While some voters in the United States are clamoring for free stuff and rallying behind Presidential candidates willing to say they’ll give away freebies, voters in Switzerland were less than enthusiastic about the idea when they went to the polls on June 5.
The Washington Post reports that Swiss voters were offered “a guaranteed monthly income for every adult, paid for by the government.” Adding “No specific amounts are mentioned in the wording of the initiative, but groups that support the measure have suggested about $2,500 for each adult Swiss citizen and foreigners who have legally resided in the country for five years, as well as an additional $640 for each [of their children].”
In short, Swiss voters were given the option of placing every Swiss citizen on welfare and soundly defeated the proposal. The Post adds, “Gfs.bern, a Swiss firm monitoring voter opinions, projected that only 22 percent voted yes for ‘free money’ on Sunday.”
However not everyone opposed to the plan worried that placing every man, woman and child on welfare would remove the economic incentives to find work. Luzi Stamm, who represents the right-leaning Swiss People’s Party in parliament, told the BBC, “If you would offer every individual a Swiss amount of money, you would have billions of people who would try to move into Switzerland.”
Stamm points out one problem of the welfare state while ignoring the other fiscal problems associated with welfare and hiding the argument in an anti-immigrant statement. The real issue is that while some people may benefit in the short-term from a guaranteed basic income, in the long-run more people will stop working because they no longer need to do so in order to survive. Certainly some people will continue to work because they thrive on being productive, enjoy doing certain tasks or get a sense of enjoyment knowing they’ve helped another person. Those who continue to work while also receiving the guaranteed basic income will amass more wealth and likely have a better quality of life than those who stop working. This in turn will lead some to call for an even higher welfare check to close the wealth-gap. An increased welfare check to every man, woman and child will mean the government in charge of the program will need to increase taxes on those who still work, or print more money to cover the added costs. Neither outcome benefits anyone, except possibly those in power.

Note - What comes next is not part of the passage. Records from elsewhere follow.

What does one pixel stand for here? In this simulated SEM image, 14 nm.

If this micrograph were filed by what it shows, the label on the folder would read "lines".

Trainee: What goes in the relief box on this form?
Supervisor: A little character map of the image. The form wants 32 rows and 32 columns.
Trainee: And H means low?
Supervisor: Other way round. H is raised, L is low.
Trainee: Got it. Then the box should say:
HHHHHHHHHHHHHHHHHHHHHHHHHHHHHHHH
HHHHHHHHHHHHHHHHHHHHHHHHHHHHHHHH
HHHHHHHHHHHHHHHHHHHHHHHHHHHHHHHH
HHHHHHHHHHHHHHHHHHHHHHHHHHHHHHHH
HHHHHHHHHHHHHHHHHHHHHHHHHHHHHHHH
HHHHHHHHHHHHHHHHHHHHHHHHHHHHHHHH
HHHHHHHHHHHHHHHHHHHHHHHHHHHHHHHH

RT reports, “the [Swiss] government said that the plan would produce a shortfall of about $25 billion a year, requiring higher taxes, and would damage the economy, increase unemployment, and encourag[e] inflation.”
If the supporters of a universal basic income really wanted the less fortunate to prosper, they would petition to remove government regulations that discourage – or outright prohibit – competition, innovation and entrepreneurship.